Olivia Munn returns as Sam. Also back are Hoon Lee, Mark Tallman, Lena Hall, Aimee Carrero, Eunice Bae, Isabel Gravitt, and Donovan Colan. Hamm’s real-life wife, Anna Osceola, also appears in the series this season.
Hamm is not only starring in the show but executive producing alongside Tropper, Craig Gillespie, Connie Tavel, Jamie Rosengard, Lori Keith Douglas, and Stephanie Laing, who directs six episodes.
Why He Walked Away From Being The Lead For A Decade
The contrast between where Hamm is now and where he spent the ten years after Mad Men ended is worth pausing on.
After winning the Emmy for Best Actor in a Drama Series in 2015, after being nominated for it seven consecutive years before finally winning, Hamm made a conscious decision not to just try to replicate Don Draper in a different setting.
He described that thinking directly to Gold Derby.
“Part of it was really understanding that I had gotten a pretty unicorn of a role with Don Draper and to try not to just do the same thing,” he said. “So when Kimmy Schmidt came up or Bridesmaids or these kind of goofball turns, it was like, that seems fun, and getting to know Tina Fey and Kristen Wiig and becoming friends with them. That was the other side of my career, exploring that for a while and hosting Saturday Night Live and doing fun one-off guest star spots.”
He eventually moved back toward dramatic work in supporting roles, a Musk-adjacent tech mogul in The Morning Show, the villain Roy Tillman in Fargo, a supporting turn in Landman, before agreeing to carry a series again.
“Coming back to my dramatic side with The Morning Show or Fargo or even Landman, and now coming back to being the lead and number one on the call sheet and carrying the show, that is something I forgot how much I like doing as well,” he told Gold Derby.

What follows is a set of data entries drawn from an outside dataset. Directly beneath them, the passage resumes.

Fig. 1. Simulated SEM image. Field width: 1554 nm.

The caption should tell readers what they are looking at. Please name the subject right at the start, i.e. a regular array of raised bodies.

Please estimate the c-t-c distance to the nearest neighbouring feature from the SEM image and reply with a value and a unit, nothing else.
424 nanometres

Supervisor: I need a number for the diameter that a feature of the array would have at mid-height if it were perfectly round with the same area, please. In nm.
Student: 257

His Emmy nomination history reflects how consistently he has been working even when not in the spotlight as a lead. Hamm has received 18 Emmy nominations across drama, comedy, and limited series categories since 2008, with his single win coming in 2015 for Mad Men’s final season.
He received two nominations in the same year for both Fargo and The Morning Show, which is a feat that reflects how much ground he was covering across different types of television simultaneously.
The Man He Says He Can No Longer Play
Don Draper, as played across Mad Men’s seven seasons from 2007 to 2015, is one of the most discussed characters in the history of American television.
The show, created by Matthew Weiner, followed Draper, born Dick Whitman, a man who stole a dead soldier’s identity to escape his origins, as he navigated the advertising world of 1960s New York while managing a private life defined by self-invention, self-destruction, and an inability to fully connect with anyone who knew him.
By the series finale, Don ends up at a California retreat, meditating, before the show cuts to the famous 1971 Coca-Cola ad, “I’d Like to Buy the World a Coke,” with the implication that Don, even in apparent peace, channeled his experience into one more pitch.
The ending was polarizing when it aired, then reassessed, then largely accepted as exactly right for a show that had always been about the machinery of American mythology.
Hamm’s assessment of it now, in 2026, is that it completed something. The characters got endings. Don got an ending. Returning would mean deciding that ending was not actually an ending, which he is not willing to do.
He is, however, willing to revisit the show as a viewer. In a separate March 2026 interview with Entertainment Tonight, Hamm revealed that he and his wife Anna Osceola have been rewatching Mad Men together from the beginning.
He described the experience of watching himself 20 years younger as genuinely disorienting.
“That was 20 years ago. I was 35 years old, you know, when all that came out. So it’s bizarre to kind of go through it again,” he said. But he is enjoying it. “It’s a pretty good show. I got to say, I like it. But it’s been a really fun experience too, and a kind of a time travel experience to really see it again.”
Hamm turned 55 years old this week. Your Friends and Neighbors season two premieres April 3 on Apple TV. It has already been renewed for a third season.